2. Palacio de Ferro: The Iron Palace in Luanda is said to have been designed by Gustave Eiffel, creator of the Statue of Liberty and the Eiffel Tower. History has it that after its construction for the Universal Exhibition in Paris in the 1890s, the palace was dismantled and shipped off, destined for Madagascar. However, with the boat getting into difficulties off the Skeleton Coast, the Portuguese authorities in Angola took it for their own. It now stands as a symbol for the city’s rebirth and the Ministry of Culture is currently deciding on its future purpose as either a diamond museum or a restaurant.

3. Kalandula Falls: Second only to Victoria Falls in terms of scale, the awesome Kalandula Falls tower at 104m high and 400m wide. Formerly known as Duque de Braganca falls during the civil war, they are located in the Malanje province in the northwest of the country. They are an important tourist attraction for Angola, bringing in visitors from across the globe.

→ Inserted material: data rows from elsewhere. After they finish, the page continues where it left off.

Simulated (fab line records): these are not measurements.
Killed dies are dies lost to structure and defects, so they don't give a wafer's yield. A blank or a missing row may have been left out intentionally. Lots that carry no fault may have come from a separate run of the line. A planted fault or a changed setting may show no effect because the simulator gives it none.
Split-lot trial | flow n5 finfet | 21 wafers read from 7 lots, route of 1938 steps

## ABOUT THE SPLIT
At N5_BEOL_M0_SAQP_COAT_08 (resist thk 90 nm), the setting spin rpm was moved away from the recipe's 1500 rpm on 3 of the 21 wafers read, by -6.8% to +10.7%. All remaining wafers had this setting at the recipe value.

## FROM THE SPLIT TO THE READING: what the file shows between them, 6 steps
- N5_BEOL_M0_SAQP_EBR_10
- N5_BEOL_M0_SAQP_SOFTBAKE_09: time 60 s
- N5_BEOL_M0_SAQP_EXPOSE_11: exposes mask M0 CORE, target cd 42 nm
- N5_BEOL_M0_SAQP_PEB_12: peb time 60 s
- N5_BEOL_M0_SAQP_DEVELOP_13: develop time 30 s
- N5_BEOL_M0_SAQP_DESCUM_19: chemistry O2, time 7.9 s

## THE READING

4. Quiçama National Park: Approximately 70km from Luanda city, the only functioning national park in the country, the others having been left in a state of disrepair after years of civil war. The park boasts 110km of coastline, as well as grassland and savannah. The diversity of the landscape is reflected in the variety of wildlife that can be found; from exotic birds to elephants to manatees. Founded as a national park in 1957, it is continually being developed to encourage more tourism.

5. Baia dos Tigres:  Tiger Bay is an isolated and now unpopulated island off the southwest coast of Angola. Home to a fishing industry until 1974, it was abandoned due to environmental challenges and a lack of drinking water. It remains an excellent fishing destination with the opportunity to catch fish weighing up to 200kg.  It is also home to the mating grounds of some endangered seabirds and marine turtles, and thus looks to become part of Iona national park on the mainland in the near future.

6. Fortaleza de São Miguel: The Fortress of San Miguel was constructed by Portuguese colonialists in 1576. It was a major post in the transportation of slaves to Brazil. It has been home to the Museum of the Armed Forces since independence in 1975.

7. Fenda da Tundavala: The Tundavala volcanic fissure provides views of the Angolan landscape reaching some tens of kilometres. Found in the Huila province in the south of Angola, the Tundavala rises 2,600m above sea level making it one of the most impressive sights in the country. As a result of its touristic value, it became the namesake of one of the football stadiums that hosted games during the 2010 African cup of Nations in the city of Lubango.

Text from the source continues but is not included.